Detection of Spam Zombies

Detection of Spam Zombies

Sneha Malani

Harsh Agrawal

Department of Information Technology Sardar Patel Institute of Technology Andheri(W), Mumbai.

Akriti Bhat

Department of Information Technology Sardar Patel Institute of Technology Andheri(W), Mumbai.

AbstractThis paper presents a Spam Zombie Detection system which is an online system over the network that detects the spam and the sender of the spam (zombie) before the receiver receives it. Thus all the detection work is done at sender level itself. This paper focuses on a powerful statistical tool called Sequential Probability Ratio Test, which has bounded false positive and false negative error rates on which the Spam Zombie Detection system is based. This system is mainly implemented over the private mailing system. It also provides the enhanced security mechanism in which, if the system which has been hacked i.e. it has become a zombie, then it gets blocked within the network.
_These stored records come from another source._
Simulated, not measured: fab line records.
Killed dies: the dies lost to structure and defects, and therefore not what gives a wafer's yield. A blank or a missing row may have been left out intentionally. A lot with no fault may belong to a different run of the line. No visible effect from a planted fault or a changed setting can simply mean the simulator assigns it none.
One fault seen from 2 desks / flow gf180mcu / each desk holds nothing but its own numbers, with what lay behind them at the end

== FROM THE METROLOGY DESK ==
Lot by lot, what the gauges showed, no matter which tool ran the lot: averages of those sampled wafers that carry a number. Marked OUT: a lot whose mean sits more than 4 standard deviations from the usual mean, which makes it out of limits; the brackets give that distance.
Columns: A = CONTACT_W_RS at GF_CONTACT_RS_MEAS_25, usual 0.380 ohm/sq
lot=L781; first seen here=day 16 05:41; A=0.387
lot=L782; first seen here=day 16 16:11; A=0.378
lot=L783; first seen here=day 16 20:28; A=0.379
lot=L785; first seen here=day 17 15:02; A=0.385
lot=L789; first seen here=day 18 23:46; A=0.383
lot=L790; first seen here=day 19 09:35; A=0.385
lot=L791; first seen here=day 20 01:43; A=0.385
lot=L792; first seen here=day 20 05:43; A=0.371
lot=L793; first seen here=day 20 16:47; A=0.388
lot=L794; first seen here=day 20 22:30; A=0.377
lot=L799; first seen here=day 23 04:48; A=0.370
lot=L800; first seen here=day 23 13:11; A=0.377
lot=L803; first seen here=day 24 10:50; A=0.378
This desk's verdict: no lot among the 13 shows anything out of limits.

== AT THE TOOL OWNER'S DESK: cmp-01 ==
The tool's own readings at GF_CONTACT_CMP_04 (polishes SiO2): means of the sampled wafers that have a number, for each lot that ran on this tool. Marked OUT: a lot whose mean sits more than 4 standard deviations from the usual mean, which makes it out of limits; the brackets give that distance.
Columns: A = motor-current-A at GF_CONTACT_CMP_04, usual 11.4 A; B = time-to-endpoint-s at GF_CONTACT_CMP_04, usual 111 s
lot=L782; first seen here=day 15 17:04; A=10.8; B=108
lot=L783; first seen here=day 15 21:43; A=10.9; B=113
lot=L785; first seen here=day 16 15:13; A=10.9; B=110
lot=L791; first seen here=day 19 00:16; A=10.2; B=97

Keywords zombie, Spam Zombie Detection, sequential probability ratio test.

1. INTRODUCTION

   In recent years, the increasing use of e-mail has led to the emergence and further escalation of problems caused by unsolicited bulk e-mail messages, commonly referred to as Spam. Evolving from a minor nuisance to a major concern, given the high circulating volume and offensive content of some of these messages, Spam is beginning to diminish the reliability of e-mail [1]. Personal users and companies are affected by Spam due to the network bandwidth wasted receiving these messages and the time spent by users distinguishing between Spam and normal (legitimate or ham) messages. Dealing with spam and classify it is a very difficult task. A single model for classifying spam is also a difficult task since new spams are constantly evolving. Further, spammers often actively tailor their messages to avoid detection adding further impediment to accurate detection. One such mechanism is to send the spams through some third party, which are often called as Zombies [2].

   Department of Information Technology Sardar Patel Institute of Technology Andheri(W), Mumbai.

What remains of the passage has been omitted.